Israelis are very unhappy with Prime Minister Benjamin Netanyahu's foreign policy. A new poll from the Israeli think tank Mitvim shows that 60 percent of Israelis disapprove of his government's performance on foreign policy — nearly double the number who did so in the same poll last year.
The poll, first reported by the Jerusalem Post's Lahav Harkov on Thursday, asked 600 Israelis to rank the government's foreign policy performance on a scale of 1 to 10. 1 is bad, 5 is neutral, and 10 is very good. Sixty percent of Israelis responded with a rating between 1 and 4 — varying degrees of "bad." Last year, the figure was only 34 percent.
Another way to look at this is the average response. Last year, the mean response among Israelis was 5.29, or slightly better than neutral. This year, the average was 3.96, clearly in "bad" territory. Here's why Israelis are so unhappy with their foreign policy — and why their anger might not actually hurt Netanyahu all that much.
This is about two things: America and Iran
What happened? The answer is fairly clear: Netanyahu got in a giant fight with the United States over the Iran deal, and lost.
The US is Israel's biggest ally, and Israelis are very sensitive to the tone of their relationship with the US. Netanyahu clashed repeatedly with his American counterparts, both with Bill Clinton when he was prime minister in the '90s and with Barack Obama during the president's first six years in office.
But 2015 was really the year the Netanyahu-Obama relationship collapsed, and Iran was the key cause. Netanyahu pushed hard against the Iran deal and meddled in American domestic politics to try to block it.

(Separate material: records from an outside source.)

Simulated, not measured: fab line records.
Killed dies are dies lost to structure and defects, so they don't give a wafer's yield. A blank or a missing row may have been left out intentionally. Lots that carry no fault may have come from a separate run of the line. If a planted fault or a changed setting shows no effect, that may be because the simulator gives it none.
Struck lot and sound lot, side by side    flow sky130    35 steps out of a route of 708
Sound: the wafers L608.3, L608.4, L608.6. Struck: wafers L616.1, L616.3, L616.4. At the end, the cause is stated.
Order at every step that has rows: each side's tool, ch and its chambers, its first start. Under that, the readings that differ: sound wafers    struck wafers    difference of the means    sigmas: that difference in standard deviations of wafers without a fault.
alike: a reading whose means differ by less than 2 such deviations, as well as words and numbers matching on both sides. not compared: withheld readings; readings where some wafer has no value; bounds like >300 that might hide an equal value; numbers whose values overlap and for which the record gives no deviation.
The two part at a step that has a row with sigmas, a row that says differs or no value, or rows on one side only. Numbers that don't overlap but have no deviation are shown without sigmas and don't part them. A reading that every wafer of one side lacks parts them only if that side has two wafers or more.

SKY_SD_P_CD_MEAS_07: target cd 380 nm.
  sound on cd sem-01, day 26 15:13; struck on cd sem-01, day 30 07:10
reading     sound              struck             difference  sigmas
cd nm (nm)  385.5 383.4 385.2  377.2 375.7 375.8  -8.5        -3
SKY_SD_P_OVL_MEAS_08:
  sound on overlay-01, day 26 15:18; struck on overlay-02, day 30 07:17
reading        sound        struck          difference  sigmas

He gave a speech before Congress orchestrated by Republicans, behind Obama's back, in a deliberate attempt to undermine Obama's support for the deal in Congress. He all but registered as a lobbyist against the deal when there was an (ultimately doomed) effort by congressional Republicans to torpedo it. In essence, Netanyahu sided with the Republican Party against the Obama administration — infuriating the Obama administration.
Israelis, of course, noticed this. Netanyahu's political opponents, particularly on the center and left, have bashed him for undermining the US-Israel relationship. Forty-one percent of Israelis said relations with the US were "not good" in Mitvim's poll — more than twice as many who said that in last year's poll.
To make matters worse, Netanyahu didn't actually stop the Iran deal. The deal is widely unpopular in Israel, and especially unpopular on the Israeli right. The Mitvim poll found that 58 percent of Israelis believe Netanyahu failed in his efforts to block a deal. No one was left satisfied with the way Netanyahu's foreign policy went down on the top issues of 2015.
So it makes sense that a huge number of Israelis would swing against Netanyahu's foreign policy: He's essentially failed everyone. "This isn't surprising at all," Michael Koplow, the policy director at the Israel Policy Forum, says of the poll results. "He hasn't gone far enough to mollify either the hawks or the doves, and he sits somewhere in the muddy middle. And nobody's happy."
The silver lining for Netanyahu
If there's one piece of good news in the poll for Netanyahu, it's this: He's still the most trusted Israeli leader on foreign policy.
Mitvim asked the poll respondents which Israeli leaders stood out on foreign policy issues; Netanyahu came in first, with 21 percent citing him as the standout. Two right-wing members of the Knesset, Education Minister Naftali Bennett and former Foreign Minister Avigdor Liberman, tied for second with 17 percent. The leader of the opposition, the Labor Party's Isaac Herzog, received only 5 percent of the Israeli public's endorsement.
So despite an objectively awful foreign policy year for Netanyahu, Israelis still see him as their country's best choice for dealing with the world. That illustrates just how little faith Israelis have in their current crop of political leaders.
"This is the same reason [Netanyahu] keeps on getting elected: People think there's no other viable alternative," Koplow says. "It doesn't mean that people are happy with him. They just don't see anyone else who's going to do a good job."